Comprehensive uber JAR that consolidates all Java APIs for Apache Flink's Table/SQL ecosystem, enabling developers to write table programs and integrate with other Flink APIs through a single dependency.
—
Bridge between Table API and DataStream API enabling conversion between tables and data streams for hybrid stream/batch processing applications.

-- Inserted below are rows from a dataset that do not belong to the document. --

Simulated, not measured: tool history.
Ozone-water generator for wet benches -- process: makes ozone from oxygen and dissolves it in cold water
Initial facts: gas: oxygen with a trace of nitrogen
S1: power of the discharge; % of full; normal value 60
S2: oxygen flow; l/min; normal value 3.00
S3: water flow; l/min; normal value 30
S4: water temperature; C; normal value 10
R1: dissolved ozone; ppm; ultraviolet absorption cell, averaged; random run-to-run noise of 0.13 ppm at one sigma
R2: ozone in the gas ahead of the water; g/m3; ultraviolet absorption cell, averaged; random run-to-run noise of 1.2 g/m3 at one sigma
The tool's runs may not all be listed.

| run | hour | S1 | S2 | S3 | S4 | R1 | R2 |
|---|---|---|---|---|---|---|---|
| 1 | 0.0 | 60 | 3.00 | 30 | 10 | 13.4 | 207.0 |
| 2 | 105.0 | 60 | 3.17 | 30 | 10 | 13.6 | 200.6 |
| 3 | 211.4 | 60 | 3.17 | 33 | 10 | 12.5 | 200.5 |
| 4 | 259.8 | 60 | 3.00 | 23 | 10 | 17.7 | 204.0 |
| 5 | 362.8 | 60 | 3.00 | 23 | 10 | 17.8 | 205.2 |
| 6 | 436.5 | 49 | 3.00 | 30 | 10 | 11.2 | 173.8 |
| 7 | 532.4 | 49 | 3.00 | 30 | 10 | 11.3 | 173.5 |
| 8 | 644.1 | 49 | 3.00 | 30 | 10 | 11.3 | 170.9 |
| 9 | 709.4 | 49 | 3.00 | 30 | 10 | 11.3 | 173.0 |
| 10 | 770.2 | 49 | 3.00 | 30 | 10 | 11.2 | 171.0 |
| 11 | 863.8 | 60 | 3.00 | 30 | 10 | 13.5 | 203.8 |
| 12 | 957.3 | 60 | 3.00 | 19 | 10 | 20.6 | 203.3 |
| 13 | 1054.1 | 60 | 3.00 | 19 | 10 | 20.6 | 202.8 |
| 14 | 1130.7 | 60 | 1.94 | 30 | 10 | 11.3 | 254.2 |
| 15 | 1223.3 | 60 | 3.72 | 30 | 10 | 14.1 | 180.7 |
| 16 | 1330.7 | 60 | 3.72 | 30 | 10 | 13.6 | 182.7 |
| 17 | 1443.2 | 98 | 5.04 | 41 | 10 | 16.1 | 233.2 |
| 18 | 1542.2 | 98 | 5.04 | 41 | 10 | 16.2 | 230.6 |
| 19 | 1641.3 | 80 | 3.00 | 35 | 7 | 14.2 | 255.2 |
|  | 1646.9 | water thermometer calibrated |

Specialized TableEnvironment that provides seamless integration between Table API and DataStream API for streaming applications.
/**
* Create StreamTableEnvironment from StreamExecutionEnvironment
* @param streamEnv Existing StreamExecutionEnvironment
* @return StreamTableEnvironment instance
*/
public static StreamTableEnvironment create(StreamExecutionEnvironment streamEnv);
/**
* Create StreamTableEnvironment with specific settings
* @param streamEnv Existing StreamExecutionEnvironment
* @param settings Table environment configuration
* @return StreamTableEnvironment instance
*/
public static StreamTableEnvironment create(StreamExecutionEnvironment streamEnv,
EnvironmentSettings settings);
/**
* Get the underlying StreamExecutionEnvironment
* @return StreamExecutionEnvironment instance
*/
public StreamExecutionEnvironment getStreamExecutionEnvironment();Basic Setup:
// Create streaming environment
StreamExecutionEnvironment env = StreamExecutionEnvironment.getExecutionEnvironment();
env.setParallelism(4);
env.enableCheckpointing(10000);
// Create table environment
StreamTableEnvironment tEnv = StreamTableEnvironment.create(env);
// Configure table environment
tEnv.getConfig().getConfiguration().setString("table.exec.mini-batch.enabled", "true");Convert DataStream instances to Table for SQL and Table API operations.
/**
* Convert DataStream to Table using automatic schema inference
* @param dataStream DataStream to convert
* @return Table representing the stream data
*/
public <T> Table fromDataStream(DataStream<T> dataStream);
/**
* Convert DataStream to Table with explicit field selection
* @param dataStream DataStream to convert
* @param fields Expressions defining the table schema
* @return Table with specified schema
*/
public <T> Table fromDataStream(DataStream<T> dataStream, Expression... fields);
/**
* Convert DataStream to Table with explicit schema
* @param dataStream DataStream to convert
* @param schema Complete schema definition including watermarks
* @return Table with specified schema
*/
public <T> Table fromDataStream(DataStream<T> dataStream, Schema schema);
/**
* Create a temporary view from DataStream
* @param name View name for SQL queries
* @param dataStream DataStream to expose as view
*/
public <T> void createTemporaryView(String name, DataStream<T> dataStream);
/**
* Create a temporary view from DataStream with schema
* @param name View name for SQL queries
* @param dataStream DataStream to expose as view
* @param schema Schema definition for the view
*/
public <T> void createTemporaryView(String name, DataStream<T> dataStream, Schema schema);DataStream to Table Examples:
// Simple POJO conversion
DataStream<Order> orderStream = env.addSource(new OrderSource());
// Automatic schema inference from POJO
Table orders = tEnv.fromDataStream(orderStream);
// Explicit field selection and aliasing
Table ordersWithAlias = tEnv.fromDataStream(orderStream,
$("orderId").as("id"),
$("customerId"),
$("amount"),
$("orderTime"));
// Complex schema with watermarks for event time
Schema orderSchema = Schema.newBuilder()
.column("orderId", DataTypes.BIGINT())
.column("customerId", DataTypes.BIGINT())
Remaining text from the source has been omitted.